Instead, after the chaos, after the bailout that will cost every household in the region £250, the government’s plan is to hand over Thames Water to KKR, an American private equity firm that was the inspiration for a film called ‘Barbarians at the Gate’.
The government is allowing money to be poured into the pockets of shareholders who couldn’t care less about the UK public. New Greenwich University research shows that even if you compensate water shareholders at full “market” value (which is based entirely on ripping us all off) public ownership is still a better deal for the public purse, freeing up funding for bill reductions, more investment in stopping sewage, or both.
This new research undermines the government’s argument about the cost of public ownership being too expensive, so it is time for Steve Reed to allow the question of ownership to be at least discussed in the “biggest review of the water industry since privatisation”.
Currently he is forbidding discussion of nationalisation, which is nonsensical, particularly given what is happening with British Steel, and indeed with the railway.
‘We deserve to profit from our national assets’
Tomorrow the government’s consultation on Great British Railways closes. Rail franchises are being brought back in house because this is acknowledged to be “pragmatic”. But the plan is for the rolling stock (the trains themselves) to continue to be owned by Canadian pension funds and Hong Kong based CK Hutchison. As this is the most profitable part of the railway, this is a mistake – the government could save a huge amount of money by setting up Great British Trains. Readers can respond to the consultation here.
We deserve to have public services and assets whose owners actively look after them.
We deserve to have dividends from our public services flowing back for reinvestment, and cheaper public sector debt instead of PFI 2.0.
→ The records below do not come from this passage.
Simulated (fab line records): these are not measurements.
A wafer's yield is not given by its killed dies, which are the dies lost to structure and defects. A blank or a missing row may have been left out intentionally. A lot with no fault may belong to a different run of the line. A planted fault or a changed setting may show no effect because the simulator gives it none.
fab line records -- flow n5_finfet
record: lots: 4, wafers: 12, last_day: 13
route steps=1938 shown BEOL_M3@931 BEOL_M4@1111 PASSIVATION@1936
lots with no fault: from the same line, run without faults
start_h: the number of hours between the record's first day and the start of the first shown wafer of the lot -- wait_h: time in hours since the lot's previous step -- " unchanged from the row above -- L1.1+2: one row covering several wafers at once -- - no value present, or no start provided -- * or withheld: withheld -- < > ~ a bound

We deserve as a country to profit from our national assets, as other countries do, instead of just picking up the pieces when privatisation goes wrong.
This doesn’t mean ministers directly running public services. Publicly owned public services should be run by experts – and they are, just look at the Met Office, the Ordnance Survey, the Royal Mint, the Land Registry. All run by professionals but making a profit for the public purse, and accountable to the public.
Our public services are essential, natural monopolies, just as much critical national infrastructure as British Steel. The government should step in to protect them.